With the “Tax Cut and Jobs Act” heavily reducing the tax incentives for owning real estate, I was curious to see how the trade-offs between buying and renting have changed. Alas, I couldn’t find any up to date calculators — the NYTimes’ still used the old tax system.
So I decided to make my own and share it with the world.
Access the calculator (represented as a Google spreadsheet) here. To change the numbers, you’ll need to copy it to your own Google Account as follows:
Once you save a local copy, you’ll be able to tweak the input parameters and see a customized comparison.
The calculator determines the equivalent monthly rent to a purchase price. Generally speaking, if you can rent a place for cheaper than that “equivalent”, you should rent, not buy. Learn more from this NYTimes article.
The main driver for renting rather than buying is that historical returns on investing in equities exceed returns on real-estate. Buyers take a large opportunity cost by diverting down and principal payments into the housing market. (but gain the advantage of leverage when using a mortgage).
The first spreadsheet tab represents “Inputs”. The presets are for a high-earning married couple purchasing a $1.5M condo (hey, this was made to research the Bay Area!) with a fixed-rate mortgage. The key numbers to tweak for your own situation:
- Home price
- Future appreciation projections
- Your federal and state marginal tax rates
- HOA cost
This calculator’s defaults are optimized for a California resident (even factoring in Prop 13 property tax increase limits); if you don’t reside in CA, you’ll need to change the Property Tax Rates.
The second spreadsheet tab tells the “Comparison (output)” between renting and buying. There’s two models used:
1. (my own preferred) Hold your purchased home forever — this looks at how you’ll be doing in 30 years if you are living in your purchased home vs. still renting.
2. (NYTimes’ model) Sell your home at an opportune time. Because paying down principal reduces leveraged appreciation, in some markets, an optimal investment strategy may be to sell your home and buy a new one in 5 to 10 years. (but you’ll incur closing costs and possibly capital gains taxes).
Results under both models are available in the top 11 rows, expressing break-even rent in monthly dollars and price/rent (P/R) ratio.
Rows 13 onward give a full schedule of the savings from buying if you sell after N years. (Negative numbers are in bookkeeping style (parentheses), e.g. (100) to represent -100).
My goal with this calculator was to enable maximum control and provide maximum transparency. You can see every intermediate calculation that goes in and full yearly payment schedules (for both renting and owning). Advanced inputs all have documentation; please comment on the source doc if anything seems confusing or wrong.
Modeling non-financial trade-offs
One objection to the calculator modeling “buy vs. rent” as merely a financial trade-off is that some people place additional value on owning.
Cited (non-financial) benefits of owning include reduced chances of “eviction”, easier ability to modify home, voting rights in an HOA, and ownership pride. Cited downsides are additional time costs of maintenance and moving.

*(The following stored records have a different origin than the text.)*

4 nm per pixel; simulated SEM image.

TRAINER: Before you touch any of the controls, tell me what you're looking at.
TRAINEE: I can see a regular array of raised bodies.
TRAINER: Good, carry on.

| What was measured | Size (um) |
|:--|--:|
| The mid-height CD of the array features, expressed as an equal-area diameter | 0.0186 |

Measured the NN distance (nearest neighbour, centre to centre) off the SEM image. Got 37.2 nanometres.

If you naturally favor one method of living, my recommendation is to think about how much you are willing to pay to gain the above ownership benefits (less costs). Then subtract that amount from the “break-even” rent to model losing the ownership benefit.
(e.g. if you value ownership at $500/month, your break-even rent drops by $500. [Thanks Ken below in the comments for correcting this section!])
While this calculator is more accurate than any web app I’ve seen, there are a number of technical limitations to be aware of:
- In high-cost of living areas, the results are heavily driven by appreciation projections. These are very hard to forecast — play around with the calculator to see the very significant effect seemingly small changes have.
- As warned on the spreadsheet, real estate deductions and capital gains can jump tax brackets, making a single “marginal tax rate” not easy to determine.
- The tax calculation assumes that exotic proposals like using donations to pay state income taxes don’t come to fruition.
- (very technical) Rates this calculator uses (investment and house appreciation and inflation) have high variance; the comparison results don’t take into account this variance, which does skew the ultimate comparison. However, the non-linear factors in the expecations should be small, resulting in minimal skew.